Taiwan, US officials hold rare meeting

US White House adviser John Bolton met Taiwan's national security chief David Lee this month. (AAP)

Senior national security officials from the US and Taiwan have met in the first such meeting in four decades, according to the Taiwanese foreign ministry.

Senior national security officials from the US and Taiwan have met to deepen cooperation, the government in Taipei says, the first such meeting in four decades as tensions between the US and China increase.

Taiwan's national security chief David Lee met White House security adviser John Bolton this month, the island's foreign affairs ministry said on Saturday.

The official Central News Agency said the meeting was the first since the island and the US ended formal diplomatic ties in 1979.

China considers Taiwan a renegade province, to be reclaimed by force if necessary, and the meeting is likely to anger Beijing further.

The diplomatic temperature has risen in recent weeks amid an escalating trade war, US sanctions and China's increasingly muscular military posture in the South China Sea, where the US conducts freedom of navigation patrols.

The rare meeting will be viewed by Taiwan as a sign of support from the Trump administration, with tensions also rising between Taipei and Beijing.

The meeting reportedly took place during Lee's May 13-21 visit to the US.

"During the trip, together with US government officials, Secretary-General Lee met with representatives from our diplomatic allies, reiterating support and commitment to a free and open Indo-Pacific region," the statement said.

Beijing regularly calls Taiwan the most sensitive and important issue in ties with the US, which has no formal Taiwan ties but is the island's main arms source.

The US has in recent months increased the frequency of patrols through the strategic Taiwan Strait, despite opposition from China.

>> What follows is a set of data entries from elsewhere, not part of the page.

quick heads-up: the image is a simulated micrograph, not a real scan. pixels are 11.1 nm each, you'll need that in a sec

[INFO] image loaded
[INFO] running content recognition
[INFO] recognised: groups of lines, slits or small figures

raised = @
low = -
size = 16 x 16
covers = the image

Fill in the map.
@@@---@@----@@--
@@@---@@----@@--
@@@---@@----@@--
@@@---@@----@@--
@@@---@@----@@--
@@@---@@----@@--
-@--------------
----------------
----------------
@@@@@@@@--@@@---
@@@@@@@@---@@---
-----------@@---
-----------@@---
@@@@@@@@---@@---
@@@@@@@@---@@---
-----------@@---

China has been ramping up military and diplomatic pressure to assert its sovereignty over the island, including conducting drills near Taiwan.

Earlier in May, the US House of Representatives backed legislation supporting Taiwan as members of the US Congress pushed for a sharper approach to relations with Beijing. The Pentagon says Washington has sold Taipei more than $US15 billion ($A22 billion) in arms since 2010.